# What happens to Pension when you change jobs?



## showmethemoney45 (Feb 27, 2015)

My husband has a defined pension plan. It says total value is approximately 100k. He is 35 years old but doesn't want to stay in his current job forever-lets say 5 more years. What happens with his pension?


----------



## cashinstinct (Apr 4, 2009)

he can get the value transferred to a RRSP equivalent called LIRA. The funds are locked there but he can choose the investments.

he could choose to get a small pension when he gets to the age of retirement.


----------



## RBull (Jan 20, 2013)

^ Yes. Talk to the plan administer to find out if it is provincially or federally regulated which has some impact on the rules, mainly on withdrawals.


----------



## GreatLaker (Mar 23, 2014)

Another option not mentioned above is to transfer the pension proceeds to the new employer's plan. That is fairly common in public service plans and union plans that have similar benefits, but it is rare in private sector DB plans.

There is a good web page at the following link. It focuses mostly on locked-in plans but at the start it talks about all available options.
http://www.avrexmoney.com/retirement/locked-in-retirement-accounts-a-pension-road-map/

Another article here:
http://www.theglobeandmail.com/globe-investor/personal-finance/retirement-rrsps/what-to-do-with-your-pension-if-you-quit-your-job-early/article17142100/


----------



## dorian01 (Dec 29, 2014)

Personally, I would just switch it to a LIRA (Lock-in RRSP) when he leaves, that way you have far more control of what it's invested in etc. Do not leave it with the employer no matter what you do, who knows what will happen to that employer down the road.


----------



## MrMatt (Dec 21, 2011)

dorian01 said:


> Personally, I would just switch it to a LIRA (Lock-in RRSP) when he leaves, that way you have far more control of what it's invested in etc. Do not leave it with the employer no matter what you do, who knows what will happen to that employer down the road.


That's what I did, at some brokerages you'll get the lower fee rate if your total accounts meet a certain threshold.


----------



## Eclectic12 (Oct 20, 2010)

dorian01 said:


> Personally, I would just switch it to a LIRA (Lock-in RRSP) when he leaves, that way you have far more control of what it's invested in etc.


Control is one factor to the decision ...




dorian01 said:


> Do not leave it with the employer no matter what you do, who knows what will happen to that employer down the road.


YMMV ... I have co-workers who regret going the LIRA route compared to keeping a fully indexed smaller pension.


Cheers


----------



## OhGreatGuru (May 24, 2009)

showmethemoney45 said:


> My husband has a defined pension plan. It says total value is approximately 100k. He is 35 years old but doesn't want to stay in his current job forever-lets say 5 more years. What happens with his pension?
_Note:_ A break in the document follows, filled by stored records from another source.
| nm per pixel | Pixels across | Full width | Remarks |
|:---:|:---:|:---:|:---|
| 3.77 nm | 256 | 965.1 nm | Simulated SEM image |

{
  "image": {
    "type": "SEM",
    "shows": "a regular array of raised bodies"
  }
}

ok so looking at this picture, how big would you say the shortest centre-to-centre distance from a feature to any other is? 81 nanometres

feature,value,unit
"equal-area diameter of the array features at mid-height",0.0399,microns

Tell him to ask his pension administrator. Rules will vary with federal/provincial jurisdiction; and the particular plan provisions.


----------



## dorian01 (Dec 29, 2014)

Eclectic12 said:


> Control is one factor to the decision ...
> 
> 
> 
> ...


I have friends too, who worked at Sears Canada and Stelco in Hamilton ON. Needless to say, the health of these pensions has decreased and they have regretted leaving their defined benefit pensions behind. However, if you have a solid government pension for example, I agree, leave it with the employer.

With a company, who knows what will happen 20 years down the road and whether they will mange the pension funds appropriately. I would much rather manage the account myself....


----------



## sags (May 15, 2010)

I was always solidly behind keeping the defined pension monthly benefit, but times have changed, things are learned and sometimes you have to change your view.

My company has been giving the choice of a commuted value or the monthly pension for a short period of time. 

They are giving 100% of the commuted value, while the fund is only funded at 67% in the case of a company bankruptcy.

The union says they aren't worried about it..........but I have heard that line before, when they should have been worried about something.

If offered to me today.............I would take the commuted value to guarantee I received the full 100 %.


----------



## Beaver101 (Nov 14, 2011)

^


> ... If offered to me today.............I would take the commuted value to *guarantee* I received the full 100 %.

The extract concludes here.